What comes to mind when you think of Easter? Do you envision chocolate candies, pastel dresses, colored eggs, and fuzzy chicks and bunnies? Almost anyone would, whether they celebrate or not.
Every year during Easter time, people purchase bunnies, chicks, and ducklings as pets. They’re tiny, soft, and sweet. But many of these babies suffer as a reward for their cuteness and as the price of growing up.
What happens when Easter passes and the animals grow up?
- They remain loved members of families. These are the lucky few.
- Their new humans abandon them, leaving them to fend for themselves in the wild, which usually means death.
- Their humans relinquish them to shelters. This is better than certain death but still carries a higher possibility of death than if kept and cared for.
- They’re left caged or otherwise neglected without much care or attention. This results in a sad life, at the very least, with a decent probability of sickness and/or behavioral problems.
Too often, people don’t realize how much and what type of care and space these babes need.
Rabbits live 10 years or more. It’s as long a commitment as caring for a dog or cat is.
They’re not like other pets in that you can pick them up and snuggle with them. Because they’re prey animals, they frighten easily. They may kick and scratch when trying to wrestle free from a hold. Some who purchase bunnies for their children see this as bad behavior instead of normal behavior, and the animal suffers.

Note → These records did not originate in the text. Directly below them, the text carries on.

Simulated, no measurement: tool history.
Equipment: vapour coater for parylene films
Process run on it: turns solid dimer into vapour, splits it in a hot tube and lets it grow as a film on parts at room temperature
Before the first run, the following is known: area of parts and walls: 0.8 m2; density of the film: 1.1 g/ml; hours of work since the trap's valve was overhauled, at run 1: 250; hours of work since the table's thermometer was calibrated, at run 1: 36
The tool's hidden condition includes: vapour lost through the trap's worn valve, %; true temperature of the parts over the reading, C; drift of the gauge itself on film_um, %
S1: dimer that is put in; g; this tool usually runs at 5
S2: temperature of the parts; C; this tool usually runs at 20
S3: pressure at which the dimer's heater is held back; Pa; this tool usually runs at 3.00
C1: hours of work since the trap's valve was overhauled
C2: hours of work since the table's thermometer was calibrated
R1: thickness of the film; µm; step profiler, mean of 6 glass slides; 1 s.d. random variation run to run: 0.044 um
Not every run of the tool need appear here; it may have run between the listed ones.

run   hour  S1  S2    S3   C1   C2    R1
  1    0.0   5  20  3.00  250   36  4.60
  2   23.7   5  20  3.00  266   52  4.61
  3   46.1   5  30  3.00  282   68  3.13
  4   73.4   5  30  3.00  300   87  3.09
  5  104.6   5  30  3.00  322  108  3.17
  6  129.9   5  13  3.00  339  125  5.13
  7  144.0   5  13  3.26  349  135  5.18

Rabbits need space. They shouldn’t be cramped inside little cages and neglected. They need space for a litter box, water, food, bedding, toys, and exercise. They need to walk and jump around. They need protection from the weather, predators, and parasites. They also need loving attention from humans. Boredom and confinement = depression, illness, behavioral problems, and early death. Think of living all your life alone in a small bathroom.
Another factor many don’t consider about rabbits veterinarian care. Rabbits need it, the same as cats and dogs. It costs money and time.
Chickens and ducks aren’t much different. They need space, shelter, consistent care, clean water, particular food, attention, and protection from weather and predators. They also make noise, which could annoy your neighbors. Unkempt living spaces create nasty smells and attract rodents and insects. Many cities have zoning laws that prohibit keeping chickens and ducks.
As if all that weren’t enough, there’s more. Sexing baby chicks is sometimes a crap-shoot. Often, the sweet baby hens people think they’ve purchased grow up to be noisy adult roosters. Roosters are often illegal to keep even in city zones that allow backyard hens.
Why, with all the available information about this, do people keep purchasing these poor babies?
There are two reasons: people believe they’ll be different or they don’t care. There’s probably a small percentage of people still unaware of the problem, but I’m sure it’s very small.
What can we do about it?
I imagine most people who know of this and still buy bunnies, chicks, and ducklings don’t think this will happen to them. If they were right, this wouldn’t be as much of a problem as it is.
If you are considering purchasing a live Easter animal, do a lot of research first. Know what you’re getting into and what you’re required to do to keep this animal safe and happy for the rest of its life. Have a strong commitment.
Keep spreading the word. If you know someone considering buying one of these babes, talk to them. Pass the story along. Share information. No matter how many times something is said, if the problem persists, it still needs saying.
Find alternatives. Buy chocolate or stuffed animals instead of live animals. If you’re still set on the living, adopt adult from a local shelter. There are plenty of homeless pets including rabbits and chickens waiting for homes.
If you remember nothing else, remember this: animals are not in this world to be our playthings that we can buy, love for a time, and then discard when we’re no longer amused.